- ETH/USD has recovered from the intraday low, but the upside momentum is weak.
- The critical support is created by the trend line on approach $193.00.
ETH/USD touched the intraday low at $195.17 and recovered to $199.50 by press time. The second-largest digital asset attempted a recovery above $219 on Sunday, May 3, and has been trading with bearish bias ever since. ETH/USD has lost over 6% in recent 24 hours and 4.5% since the beginning of Monday.
Currently, 35% of Ethereum addresses are in the money. About 1.63 million addresses holding 3.36 million ETH have their breakeven point in the range from $202 to $216. Once this area is cleared, the upside momentum may gain traction with the next focus on the recent high at $227.36.
ETH/USD: Technical picture
On the intraday charts, ETH/USD needs to regain ground above $206.00 area to improve the short-term technical picture. This resistance is reinforced by 1-hour SMA200 ($205.70). Once it is out of the way, the upside is likely to gain traction with the next focus on $210.00 with 1-hour SMA50 and SMA100 located around this psychological barrier. A sustainable move above this area is needed to get the recovery back on track and open the way to $220.00, followed by the above-said high at $227.36.

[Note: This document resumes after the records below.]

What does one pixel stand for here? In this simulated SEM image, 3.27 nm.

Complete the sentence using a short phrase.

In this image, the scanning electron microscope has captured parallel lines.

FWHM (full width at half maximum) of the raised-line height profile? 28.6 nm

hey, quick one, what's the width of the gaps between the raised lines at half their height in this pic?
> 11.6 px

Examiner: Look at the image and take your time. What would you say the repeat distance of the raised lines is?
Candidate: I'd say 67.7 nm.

On the downside, a sell-off to $195.300-$195.00 will increase the short-term bearish pressure. The lower line of the 1-hour Bollinger Band at $195.30 may slow down the bears, however, if this support area is cleared, ETH/USD will go down to the upside-looking trend line from March 13 low. This is a pivotal level that separates the downside correction from the resumed bearish trend. This line is closely followed by psychological $190.00 and daily SMA100 that may serve as an additional backstop and trigger the recovery.